21. Mr. Creech Jones
asked the Secretary of State for Dominion Affairs whether his attention has been drawn to the fact that ignorance is one of the main causes of the high proportion of convictions of natives in Southern Rhodesia; and whether any steps are being taken to dissipate this ignorance and to make known to the natives, in some simple form in their own language, the main provisions of the Natives' Registration Act.
Mr. M. MacDonald
I am informed that the officials of the Native Affairs Department in all the native districts and sub-districts of Southern Rhodesia have been instructed to explain to the natives the provisions of the Natives' Registration Act. In addition the main provisions 839 have been published in English and native languages in the newspapers with the largest circulation amongst native readers.
Mr. Creech Jones
Will the right hon. Gentleman take steps to inform the South Rhodesian Government, in view of the fact that many natives drift into these colonies from other colonies and display ignorance, that it is very necessary that these new rules and regulations should continuously be brought to the notice of the natives?
I am certain that the South Rhodesian Government will take any steps that may be necessary to see that natives in the territory are made aware of the provisions of the Act.
22. Mr. Creech Jones
asked the Secretary of State for Dominion Affairs whether his attention had been drawn to the publicly-expressed fears that the Natives' Registration Act of Southern Rhodesia will lead to a substantial increase in native convictions under the pass laws; whether, before his approval was given to this legislation, any estimate was made of the number of convictions likely to take place under the Act; and whether, seeing that the latest figure of 20,000 convictions is likely to be exceeded, he is satisfied that adequate prison accommodation has been, or will be, provided before the Act comes into operation.
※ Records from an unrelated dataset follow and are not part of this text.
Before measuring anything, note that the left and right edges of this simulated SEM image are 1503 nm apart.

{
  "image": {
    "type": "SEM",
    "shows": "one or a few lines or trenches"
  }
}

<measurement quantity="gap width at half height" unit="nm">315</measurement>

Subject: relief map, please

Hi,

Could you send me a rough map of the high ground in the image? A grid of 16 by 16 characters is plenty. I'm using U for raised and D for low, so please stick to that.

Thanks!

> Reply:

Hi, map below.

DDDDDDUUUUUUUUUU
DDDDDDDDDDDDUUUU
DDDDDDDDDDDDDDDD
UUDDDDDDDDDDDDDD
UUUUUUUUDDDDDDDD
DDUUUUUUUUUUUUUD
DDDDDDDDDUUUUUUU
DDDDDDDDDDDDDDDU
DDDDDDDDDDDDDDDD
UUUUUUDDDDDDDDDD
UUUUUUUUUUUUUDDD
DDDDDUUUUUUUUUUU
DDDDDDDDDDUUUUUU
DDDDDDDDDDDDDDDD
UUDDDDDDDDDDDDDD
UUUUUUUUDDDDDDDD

I am informed that the Southern Rhodesia Government do not regard the fears referred to in the first part of the question as well-founded. The Southern Rhodesia Government have been seriously perturbed for some years by the number of natives who have been convicted for offences,and it is hoped that the new Act will help in reducing the number of such convictions which has been increased by a growing tendency among natives of undesirable character to crowd into the towns.
Mr. Creech Jones
Will the right hon. Gentleman pass on to the South Rhodesian Government that the surest way to reduce convictions is by modifying the pass laws?
§ Mr. Paling
In view of the fact that the legislation creates new crimes, is it likely that convictions will be reduced? How long is it likely to be before all the natives are or have been in prison?
This legislation does not create any considerable number of new crimes. In the main it is a consolidation of existing legislation which has been in force for many years. Far from creating new crimes, it in some respects modifies old offences in a direction which should reduce convictions.
I have answered that question before, and made the position of the Government quite clear.